I would take a postcard over a poster any day. Free from the facile exhibitionism of the poster, postcards are not just a glaring statement which imposes on or entertains a viewer, they are windows onto something or somewhere. The size of this window also determines its power; they represent something bigger, partly because they are, indeed, smaller. A postcard on the wall draws you in, the viewer becomes like Lewis Carrol’s Alice looking into Wonderland: ‘she knelt down and looked along the passage into the loveliest garden you ever saw. How she longed to get out of that dark hall, and wander about among those beds of bright flowers and those cool fountains, but she could not even get her head through the doorway; “and even if my head would go through,” thought poor Alice, “it would be of very little use without my shoulders. Oh, how I wish I could shut up like a telescope!”’ Like Alice, we are tantalized, already half-seduced by something so small with the power to encompass so much. The experience is like looking through a window onto an entire culture which we can look through and admire but not step into ourselves. Alice’s desire to “shut up like a telescope” is understandable, the desire to shut off the division, so we are no longer tele, at a distance, from the enticements of the garden beyond.   

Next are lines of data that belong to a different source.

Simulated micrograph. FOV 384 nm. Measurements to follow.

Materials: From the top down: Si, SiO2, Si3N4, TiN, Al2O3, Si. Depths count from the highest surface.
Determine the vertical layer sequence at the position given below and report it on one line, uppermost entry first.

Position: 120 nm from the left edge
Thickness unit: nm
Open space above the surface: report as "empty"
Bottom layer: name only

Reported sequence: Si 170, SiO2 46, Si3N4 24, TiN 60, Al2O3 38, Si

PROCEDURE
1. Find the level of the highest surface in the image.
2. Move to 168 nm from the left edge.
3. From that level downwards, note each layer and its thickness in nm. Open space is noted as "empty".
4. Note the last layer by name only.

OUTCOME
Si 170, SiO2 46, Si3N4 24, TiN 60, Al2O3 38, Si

George Orwell was fascinated by postcards, and their potential to reveal something of cultural identity. In his essay ‘the Art of Donald McGill’ he discusses the particular genre of saucy seaside postcards.  He is interested in the postcards not particularly for their art or humour, which he characterizes as falling into recurring categories such as sex jokes and drunkenness (‘both drunkenness and teetotalism are ipso facto funny.’) It is rather his belief that they offer an insight into a counter-cultural subversive statement against hegemonic cultural systems of law and virtue which drives his admiration for this particular genre of postcard. He posits that they would function in a similarly subversive role if England’s political and social system was fundamentally changed: “in a society which is still basically Christian they naturally concentrate on sex jokes; in a totalitarian society, if they had any freedom of expression at all, they would probably concentrate on laziness or cowardice, but at any rate on the unheroic in one form or another. It will not do to condemn them on the ground that they are vulgar and ugly. That is exactly what they are meant to be. Their whole meaning and virtue is in their unredeemed low-ness, not only in the sense of obscenity, but lowness of outlook in every direction whatever.” Obviously this point is articulated in Orwell’s typically problematic relation to his socialist ideology – that working class culture is something to be celebrated and embraced with class equality, but that he feels it is also essentially ‘low’ and dirty. Yet, his point about the subversive appeal of the postcards is valid – the viewer enjoys the jokes because “A dirty joke is not, of course, a serious attack upon morality, but it is a sort of mental rebellion, a momentary wish that things were otherwise. So also with all other jokes, which always centre round cowardice, laziness, dishonesty or some other quality which society cannot afford to encourage.”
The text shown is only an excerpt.